The TPC Contact Zone: Preparing Graduate Student Instructors for Students’ Writing Realities
by Anna D’Orazio, Katie Monthie, Brooke Boling, and Alex Evans | Xchanges 19.1, Spring 2025
Contents
Practical Strategies
Addressing these thorny problems for new teachers of TPC is not an easy task. Even for more established TPC instructors, Doan argues that there exists a disconnect between genre-focused instruction and pedagogy, as genre theory has “not always translated into actionable pedagogical methods that enable students to learn how to solve problems using workplace documents” (Doan 24). The most obvious solutions, which we have derived from already-existing graduate student training on teaching FYC—new teacher orientations, regular professional development, mentorship models, and such—are time-, labor-, and resource-intensive, particularly for programs that would be building such structures essentially from scratch. Even better would be the involvement of a broader range of stakeholders—discipline- and industry-specific experts as well as TPC researchers and faculty—both in the development of the curriculum and in the development of the instructors most likely to be delivering it. Such an approach productively draws from WAC/WID models that bring together faculty from across institutions to support students’ disciplinary writing practices, but again, finding the resources to develop and sustain such programs is a challenge at many institutions. What is especially difficult for GSIs is that while they might have an awareness of these programmatic or institutional solutions, they are often poorly positioned to instigate these kinds of changes, both due to their temporary positions within programs and their relative lack of power or connections within the broader institution. In TPC programs that rely heavily on graduate student labor to teach courses, administrators should be mindful of this and actively solicit these instructors’ feedback and ideas as they plan for programmatic and curricular changes.

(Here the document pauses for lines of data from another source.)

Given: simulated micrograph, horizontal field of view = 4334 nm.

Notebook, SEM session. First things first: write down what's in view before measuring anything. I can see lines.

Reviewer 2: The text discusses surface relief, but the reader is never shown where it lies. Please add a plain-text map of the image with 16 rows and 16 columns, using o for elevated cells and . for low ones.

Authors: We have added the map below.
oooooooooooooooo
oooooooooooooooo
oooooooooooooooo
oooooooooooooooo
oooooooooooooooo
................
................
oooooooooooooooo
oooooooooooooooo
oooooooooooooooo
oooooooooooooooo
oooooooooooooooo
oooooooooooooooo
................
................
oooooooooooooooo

Given these systemic issues, it can be overwhelming for GSIs with limited TPC experience to determine best practices for their courses. That said, we find that there are practical strategies that can be used to bridge the gap between a lack of genre-specific knowledge and what FYC teachers are more familiar with. For instance, discourse communities, which are typically taught in FYC courses, can be a powerful way to help students engage with their own writing and practice metacognition and audience analysis. Teaching students to investigate their professional discourse communities can also empower them to better engage with unfamiliar genres in familiar and unfamiliar settings. This strategy encourages students to consider themselves as experts in their own field and allows the GSI to become a coach in the writing process.
In lieu of practical expertise with TPC contexts, GSIs may benefit from turning to reflections as a component of assessment, particularly for major assignments. While instructors will always need to grade student work based upon their context-specific institutional and departmental standards, we suggest utilizing a flexible grading ethos in TPC classrooms. This ethos necessitates a grading heuristic that grades student work not on what the instructor views as a universal professional “style and correctness,” but rather, assesses work upon students’ metacognitive reflections about how and why their submitted assignment reflects their community’s discourse practices (Elliot 47). In our own TPC classrooms, we typically ask students to submit a memo or cover letter alongside their genre-specific assignment. In these reflective assignments, students consider the rhetorical choices they made and why they made those choices in the submitted assignment, identifying how their rhetorical choices successfully capture their discourse community’s writing practices. Such a reflection is standard in FYC to facilitate transfer (Robertson, Yancey, & Taczak) and to give students working on non-written texts the ability to share their understanding of the social and rhetorical contexts for their work (Shipka). When applying this assignment to the TPC classroom, students are encouraged to become more aware of what it means to write in their professional workplace, while also giving instructors a place to begin assessing their work based upon the discourse traits described.
Our assessment practice is ultimately guided, again, by the notion that the TPC classroom is a contact zone. We believe our assessment practices should not apply a universal maxim or suggest, even inadvertently, that students are writing in an insufficient way when we may not possess sufficient knowledge of their discourse communities’ writing expectations. Ultimately, future research must better attune to assessment methods in TPC. To date, Margaret N. Hundleby and Jo Allen’s 2010 Assessment in Technical Communication is the only edited collection about TPC assessment, suggesting the TPC field has long “suffered from irregular attention, uncertainty about authentic strategies, and muddled identification of aims” when setting expectations for assessing TPC student work (Elliot 45). No matter the assessment styles used, the most valuable focus for GSIs would be to help students analyze their own discourse communities and practice audience analysis. This allows GSIs to do what they do best: guiding students toward a metacognitive understanding of their needed genres and allowing students to take control of their own learning.